Uitgawe: Monday 28 February 1977
By: Wayfarer
Wilfried Stolze laughs at East Germany’s ruthless border guards. He has taken them on several times – and lives to tell the tale.
Wilfried is a city piano maker. He was born in 1941 in Eisenberg, Thüringen, a small town in what is now East Germany Eisenberg was the centre of piano- making and Wilfried’s entire family was enmeshed in the business. It was logical that he would follow in their tuneful footsteps.
His father fought in Russia with Hitler’s Pioneer Corps. After the war, When Germany fell under Allied and Russian jurisdiction, Willfied’s family decided to move from the Soviet controlled sector.

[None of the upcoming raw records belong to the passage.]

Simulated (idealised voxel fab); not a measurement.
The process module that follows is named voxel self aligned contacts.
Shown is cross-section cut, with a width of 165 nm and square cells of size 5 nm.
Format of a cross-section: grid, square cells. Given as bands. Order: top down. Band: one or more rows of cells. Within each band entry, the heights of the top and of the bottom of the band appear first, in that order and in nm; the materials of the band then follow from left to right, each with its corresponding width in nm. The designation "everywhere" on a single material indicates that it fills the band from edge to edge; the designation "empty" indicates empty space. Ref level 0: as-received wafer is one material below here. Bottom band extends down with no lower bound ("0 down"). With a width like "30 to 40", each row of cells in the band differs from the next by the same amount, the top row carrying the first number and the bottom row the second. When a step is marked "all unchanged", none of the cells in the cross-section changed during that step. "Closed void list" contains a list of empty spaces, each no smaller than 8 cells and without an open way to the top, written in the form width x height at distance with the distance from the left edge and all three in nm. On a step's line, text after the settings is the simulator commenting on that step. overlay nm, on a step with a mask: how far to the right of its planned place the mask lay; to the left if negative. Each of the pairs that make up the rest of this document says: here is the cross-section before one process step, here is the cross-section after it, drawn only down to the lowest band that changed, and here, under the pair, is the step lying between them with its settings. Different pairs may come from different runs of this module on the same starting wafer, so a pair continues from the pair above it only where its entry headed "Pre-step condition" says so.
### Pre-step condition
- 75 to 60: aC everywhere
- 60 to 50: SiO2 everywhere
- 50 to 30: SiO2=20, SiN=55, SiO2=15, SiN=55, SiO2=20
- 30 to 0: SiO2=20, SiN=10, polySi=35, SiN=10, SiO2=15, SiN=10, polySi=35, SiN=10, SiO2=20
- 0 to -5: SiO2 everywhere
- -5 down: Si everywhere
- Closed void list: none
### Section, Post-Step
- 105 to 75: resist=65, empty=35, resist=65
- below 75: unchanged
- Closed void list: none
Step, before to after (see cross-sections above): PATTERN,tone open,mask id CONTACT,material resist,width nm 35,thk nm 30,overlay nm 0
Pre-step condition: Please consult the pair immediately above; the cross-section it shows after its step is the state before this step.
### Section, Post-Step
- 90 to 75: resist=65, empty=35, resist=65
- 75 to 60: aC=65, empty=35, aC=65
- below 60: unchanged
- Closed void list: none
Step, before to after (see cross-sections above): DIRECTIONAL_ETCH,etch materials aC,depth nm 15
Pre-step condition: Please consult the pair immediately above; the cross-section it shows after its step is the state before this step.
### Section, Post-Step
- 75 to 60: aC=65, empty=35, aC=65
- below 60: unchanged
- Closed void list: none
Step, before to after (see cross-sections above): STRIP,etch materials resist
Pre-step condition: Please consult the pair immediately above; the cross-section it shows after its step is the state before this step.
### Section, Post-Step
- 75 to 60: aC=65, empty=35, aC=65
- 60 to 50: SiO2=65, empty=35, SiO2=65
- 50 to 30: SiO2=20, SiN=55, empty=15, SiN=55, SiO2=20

That involved the first of Wilfried’s “great escapes.”
“We hired a horse and cart from a local farmer,” he says, “packed all our possessions on it and set off for Wilhelmshaven, in the West.”
Travelling through what was known as the green Heart of Germany, heavily wooded terrain, the Stolze family often spotted tell-tale lights from the Russian encampments shining through the trees. Silently, and as swiftly as they could, the family moved across.
“After we crossed the border about 12 times,” Wilfried laughs, “Every time we had to zig-zag our way through the Russian guards. We would move through the forests in the darkness, holding on to the backs of each other’s rucksack for guidance.”
In 1953 Wilfried came to South Africa with his family. In May 1957 he returned to East Germany to do his piano- making apprenticeship at his grandfather’s factory in Eisenberg. It was a tough course, and 30 months later he graduated by building his own piano – all alone!
In 1961 Wilfried was married and four hours later was on the train to East Berlin – for yet another border break.
The guards on the train were constantly searching for young people who could be prospective escapists. They searched them, grilled them and made them sweat with anxiety.
“Our names were put on the passenger list just in time.” Wilfried recalls; “otherwise the guards would have nabbed us and we would certainly have been jailed.”
Eventually, by sitting tight and answering the right questions with the right answers, Wilfried and his young bride made it to the West by taking the subway across.
“Those were exciting times,” says Wifried.